I am rapidly coming to the conclusion that you can't go far wrong with Robert Harris. Not is the same way as you can't go wrong with, say, Sebastian Faulks or Paul Auster, because he is not that kind of literary genius, but because he is an infallible storyteller: sophisticated, super-well-researched and utterly gripping. He combines the merits of the instinctive thriller writer with those of the journalist, and for me it is no accident that his novels are almost always based on real and/or historical events, reported, adapted, extrapolated.
You never know where he is going next. He still has to complete a trilogy set in the political world of ancient Rome, he has famously imagined Nazi occupied Britain (Fatherland), recounted the extraordinary story of Bletchley Park's WW2 code-cracking (Enigma), related the eruption of Vesuvius (Pompeii), visited modern Russia (Archangel) and analysed the motivations of Tony Blair (The Ghost). However, it was, for me at least, something of a surprise that his latest novel, An Officer and a Spy deals with historical events which seem rather more arcane.
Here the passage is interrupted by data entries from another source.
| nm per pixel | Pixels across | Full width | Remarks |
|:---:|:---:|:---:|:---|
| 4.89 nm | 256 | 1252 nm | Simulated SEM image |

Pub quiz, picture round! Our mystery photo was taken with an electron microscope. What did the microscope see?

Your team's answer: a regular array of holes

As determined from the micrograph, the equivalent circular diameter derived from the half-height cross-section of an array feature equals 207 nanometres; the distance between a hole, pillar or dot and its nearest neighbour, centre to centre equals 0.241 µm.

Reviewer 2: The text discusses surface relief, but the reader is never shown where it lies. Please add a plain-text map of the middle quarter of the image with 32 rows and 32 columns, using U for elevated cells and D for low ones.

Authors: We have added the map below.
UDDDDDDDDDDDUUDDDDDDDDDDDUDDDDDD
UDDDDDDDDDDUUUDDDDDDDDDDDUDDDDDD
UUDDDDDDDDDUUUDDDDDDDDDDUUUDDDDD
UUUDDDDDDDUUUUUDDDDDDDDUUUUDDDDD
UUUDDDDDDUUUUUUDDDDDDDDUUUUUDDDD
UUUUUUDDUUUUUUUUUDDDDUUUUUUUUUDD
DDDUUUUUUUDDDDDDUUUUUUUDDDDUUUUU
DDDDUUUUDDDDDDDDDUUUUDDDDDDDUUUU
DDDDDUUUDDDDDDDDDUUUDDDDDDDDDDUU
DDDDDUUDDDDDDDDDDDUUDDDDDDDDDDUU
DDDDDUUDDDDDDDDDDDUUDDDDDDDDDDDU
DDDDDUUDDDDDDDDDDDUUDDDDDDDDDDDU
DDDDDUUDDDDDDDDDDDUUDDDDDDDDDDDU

That is undoubtedly the consequence of my own ignorance and a certain cultural conditioning. As a Guardian review I read nicely put it: "the Dreyfus Affair is one of those moments of history that a lot people know of rather than much about". Yes, one is vaguely conscious that the Dreyfus Affair was a big deal in late nineteenth century France, yes, one knows it was a miscarriage of justice with a strong anti-semitic dimension and, yes, wasn't that the thing that Emile Zola wrote his J'accuse thing about..?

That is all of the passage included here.